Wednesday 25 April 2012

Coryton Refinery - Fate to be Decided in May

The future of Petroplus' UK refinery Coryton, which employs around 900 people, will be decided by the middle of May, when the current deal supplying it with crude runs out, administrator PwC said on Tuesday.  Work on a potential sale or restructuring of the refinery's debt is underway with a view to reaching an agreement before the deal expires in the middle of May, or the plant will close.  "We'll do a deal or shut Coryton when the current arrangement finishes," Steven Pearson, partner and joint administrator of Petroplus Refining & Marketing Limited (PRML) told Reuters.

The plant received a three-month lifeline in February from a consortium of Morgan Stanley, private equity firm KKR and the co-founder of the stricken Petroplus Marcel Van Poecke.  But with capital expenditure needs of around $1 billion and upcoming maintenance costing $150 million due in September, the economic conditions for securing a prompt deal remain challenging.  "One of the big factors here is that with the price of oil being where it is at the moment, the cost of funding the working capital is so enormous in the short term, that the economics are difficult," Pearson said. "But that's true for any refiners out there."

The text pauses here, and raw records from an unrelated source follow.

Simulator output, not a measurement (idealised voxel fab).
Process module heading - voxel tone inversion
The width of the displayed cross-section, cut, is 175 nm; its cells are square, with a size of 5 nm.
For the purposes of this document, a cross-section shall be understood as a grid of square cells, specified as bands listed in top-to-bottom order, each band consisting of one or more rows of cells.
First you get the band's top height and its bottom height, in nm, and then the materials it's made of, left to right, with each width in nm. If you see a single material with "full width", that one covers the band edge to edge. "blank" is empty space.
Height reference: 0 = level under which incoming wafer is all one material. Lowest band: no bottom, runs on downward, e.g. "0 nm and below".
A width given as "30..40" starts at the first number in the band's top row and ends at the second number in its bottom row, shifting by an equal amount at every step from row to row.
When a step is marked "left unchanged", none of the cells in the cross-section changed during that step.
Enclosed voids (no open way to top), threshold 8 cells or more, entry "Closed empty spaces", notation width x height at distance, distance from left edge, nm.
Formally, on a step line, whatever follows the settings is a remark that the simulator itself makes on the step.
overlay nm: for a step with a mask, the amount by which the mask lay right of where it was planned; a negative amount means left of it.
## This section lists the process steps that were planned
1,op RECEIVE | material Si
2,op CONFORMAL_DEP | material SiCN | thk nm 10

Brent crude futures rose to highs not seen since 2008 of $128.40 a barrel in early March, further squeezing refining profits.  The tough operating environment has taken its toll on the European industry, with a mixture of thin profit margins and very tight credit conditions making deal-making difficult.  "We need committed investors to invest in the turnaround programme, there's no point in asking if the sun will come out tomorrow, we have to deal with it now," Pearson said.